In this article I am going to share with you how to research dividend stocks and how I research them. First and foremost make sure that you are researching companies that you understand, know their business model and how they work and make money. Now let’s go through the metrics:
1. Payout ratio
This is how much of a company’s profits go to paying a dividend. Lets say a company have a dividend of £1 a share with earnings per share (EPS) of £5. That means the company is paying £1 out of every £5 for dividends or 20%. My preference is to invest in companies with 50% or less of payout ratio. That way the company have enough money left to invest for the future, reduce debt or even keep some cash on the balance sheet.
2. Dividend growth
That shows how quickly and for how long the dividend has been growing in the years. Generally a good streak of dividend growth is a sign of a healthy company. If a company has been able to grow their dividend during a recession for example that shows consistency and that the management is competent. Companies with long streaks of dividend increases tend to be less volatile as people have more trust in them, even during a downturn.
3. Balance sheet
So in order to understand how ”healthy” a company is I like to go through the balance sheet. First of course I check how much long term debt is there. Then I check the trend – are the debt levels going up or down. After that – how much cash is there on the balance sheet, how much they are spending on interest payments and how much free cash flow they have after paying their dividend and their debt payment.
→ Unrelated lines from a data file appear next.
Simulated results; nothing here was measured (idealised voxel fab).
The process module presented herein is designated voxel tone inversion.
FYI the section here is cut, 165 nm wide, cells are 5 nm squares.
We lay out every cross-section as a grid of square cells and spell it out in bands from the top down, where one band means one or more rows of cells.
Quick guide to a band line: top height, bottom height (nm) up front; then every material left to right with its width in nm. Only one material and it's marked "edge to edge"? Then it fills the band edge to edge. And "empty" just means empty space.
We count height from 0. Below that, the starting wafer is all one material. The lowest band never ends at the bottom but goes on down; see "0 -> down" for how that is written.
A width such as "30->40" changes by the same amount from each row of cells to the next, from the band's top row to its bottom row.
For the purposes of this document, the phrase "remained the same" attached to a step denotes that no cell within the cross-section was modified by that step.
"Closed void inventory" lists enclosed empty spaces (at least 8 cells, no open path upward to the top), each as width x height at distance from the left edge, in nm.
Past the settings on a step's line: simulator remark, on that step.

A company which is borrowing money in order to pay a dividend to their shareholders is a huge red flag and means that a trouble is on the horizon in 9/10 cases. Another big red flag for me is if a company is taking out debt for share buybacks. This is not always a bad sign, but in most cases it is a sign for bad management, which do not have a long-term vision for the company.
4. Earnings Growth
This is a very important metric, which goes hand in hand with the dividend growth really. If a company doesn’t grow its earnings it will not be able to grow its dividend aswell. A metric I like to use a lot is p/eg or price to earnings growth ratio.This shows how cheap a stock is compared to the projections of the company for future growth.In my opinion a peg of 1 represents fair value.
5. Management
I cannot stress enough how important good management is for a company. The management can make or break a company and we have seen that time and time again.
The good management in my opinion should have long-term outlook, be honest about their intentions and think what is best for the company and not just for their own pockets. A good way to see if the management team is good or not is how they are managing the debt levels and how are they using the income from the company.
6. Dividend Yield Payout Ratio/Dividend Yield
Ok this is my own metric which I use a lot to value companies. I like to check the dividend yield and compare it to the payout ratio. Let’s say a company has a payout ratio of 30% and a dividend yield of 3%. In my metric that is a score of 1. The lower the number is the better.
As you can see I don’t look at the dividend yield alone as it can be misleading. That is my way of evaluating a company’s dividend. Companies with yields of 10%+ might seem like a good deal, but in most cases they are not. I would much rather have a company with 2% yield and a 15% payout ratio than a company with 12% yield and 140% payout ratio.
After they pass those checks I go a bit more in-depth in their investors relations page. There I go through all the numbers they have and their long-term plans and goals. I open a position in the company only after I like everything I see in all that information.
To be fair it takes quite a while before I find a company which matches that criteria, but that way I am much more confident in the stock long-term.
That is all from me today, hope you had an interesting read and you can now evaluate and find a good stock for your portfolio.